A quick post to keep you abreast of recent additions to our Library of New Testament Studies series.
Who Do My Opponents Say That I Am? is a edited volume by Scot McKnight and Joseph B. Modica, featuring contributions from Michael F. Bird, Dwight D. Sheets, Darrell L. Bock, James F. McGrath, and Lynn H. Cohick (as well as from the editors themselves). It addresses, from a Christological standpoint, seven specific allegations levelled against Jesus by his enemies. Each scholar explores the historicity of the different accusations and provides in-depth examination of what these charges can tell us about the person of Jesus. The intention is to present a new dimension of historical Jesus studies: the notion that Jesus can be understood by what his critics say of him. Who Do My Opponents Say That I Am? is published as part of the Libary of Historical Jesus Studies, a sub series within LNTS.

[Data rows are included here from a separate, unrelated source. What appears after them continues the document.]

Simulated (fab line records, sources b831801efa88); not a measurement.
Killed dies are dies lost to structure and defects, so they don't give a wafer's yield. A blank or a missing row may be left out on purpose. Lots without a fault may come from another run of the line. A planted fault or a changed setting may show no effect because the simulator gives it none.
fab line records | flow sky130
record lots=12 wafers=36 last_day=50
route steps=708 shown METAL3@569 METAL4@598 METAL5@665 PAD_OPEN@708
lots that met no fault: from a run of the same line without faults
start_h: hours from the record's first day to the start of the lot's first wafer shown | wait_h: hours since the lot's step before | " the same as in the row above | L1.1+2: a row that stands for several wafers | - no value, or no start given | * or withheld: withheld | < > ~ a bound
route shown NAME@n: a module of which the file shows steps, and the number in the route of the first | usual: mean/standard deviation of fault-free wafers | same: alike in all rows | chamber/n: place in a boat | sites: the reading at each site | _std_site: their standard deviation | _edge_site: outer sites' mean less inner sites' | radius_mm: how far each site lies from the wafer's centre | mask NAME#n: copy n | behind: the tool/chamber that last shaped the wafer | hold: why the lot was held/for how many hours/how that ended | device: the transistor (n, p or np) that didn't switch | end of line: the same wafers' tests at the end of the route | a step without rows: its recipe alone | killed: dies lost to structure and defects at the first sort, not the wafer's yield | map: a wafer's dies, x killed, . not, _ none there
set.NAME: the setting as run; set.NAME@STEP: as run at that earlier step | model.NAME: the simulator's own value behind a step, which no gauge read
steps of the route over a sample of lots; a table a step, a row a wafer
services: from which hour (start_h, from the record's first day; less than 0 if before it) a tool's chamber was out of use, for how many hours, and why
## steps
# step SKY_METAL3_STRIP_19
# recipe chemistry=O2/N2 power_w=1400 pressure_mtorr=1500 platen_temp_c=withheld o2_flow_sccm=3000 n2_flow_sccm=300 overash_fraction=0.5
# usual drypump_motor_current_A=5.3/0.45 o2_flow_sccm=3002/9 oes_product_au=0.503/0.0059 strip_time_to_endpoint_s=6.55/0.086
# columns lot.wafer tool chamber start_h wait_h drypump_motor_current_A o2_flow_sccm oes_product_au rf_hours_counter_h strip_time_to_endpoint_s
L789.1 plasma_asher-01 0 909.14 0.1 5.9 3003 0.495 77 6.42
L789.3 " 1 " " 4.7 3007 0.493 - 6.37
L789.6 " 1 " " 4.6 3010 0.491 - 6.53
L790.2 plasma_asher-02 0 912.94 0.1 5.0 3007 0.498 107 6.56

Purity and Worldview in the Epistle of James argues that we should not restrict the meaning of purity language to the individual moral sphere and, indeed, contends that purity language both articulates and constructs the worldview of the letter of James. Through careful analysis, and by offering a taxonomy of purity language, Darian Lockett develops the thesis that purity language is seen to distinguish 'the world' as set against the purity of God. The letter thereby implies the need for separation from the impure world in order to be wholeheartedly devoted to God. It is the consideration of what degree of separation the author of James envisaged that forms the basis for Lockett's fascinating conclusion.
No Longer Living as the Gentiles looks at an observed tension in recent scholarly discussion of the ethical content of Ephesians 4.17-6.9. The first part of the extract has been interpreted as drawing a clear social contrast between the addressees and the outside world, and even as legitimating social withdrawal, while the latter part has been read as encouraging intergration. In No Longer Living as the Gentiles Daniel K. Darko utilizes traditional exegetical methods, comparative analysis and social identity theory to argue that Ephesias 4.17-6.9 exhibits a consistent strategy of promoting group distinctiveness which simultaneously uses Greaco-Roman ethical values to enourage internal cohesion among the readers. Thus, the readers are encouraged neither to separate from society nor to integrate further into it, but to live and function within society as members of the 'household of God' in one accord.
In First Pure, Then Peaceable Margaret P. Aymer examines the ways in which Frederick Douglass, the nineteenth-century abolitionist, used the epistle of James in his pre-civil war speaches to 'read' the 'darkness' of slavery and slaveholding Christianity. By following the lead of 'darkness readers,' the Bible is revealed to be more than a collection of ancient documents from an inaccessible past; it is the site upon which modern, contemporary ideological battles have been and continue to be waged. Aymer assesses the rhetoric within the epistle of James, particularly James 3:17, which presents the world as 'darkness' and explores how this was used by Douglass to read his contemporary political and theological darkness.
We are delighted to present these new LNTS volumes (and to have worked with the excellent scholars involved) and hope that they represent a good sampling of the range, diversity and rigour of the series as a whole.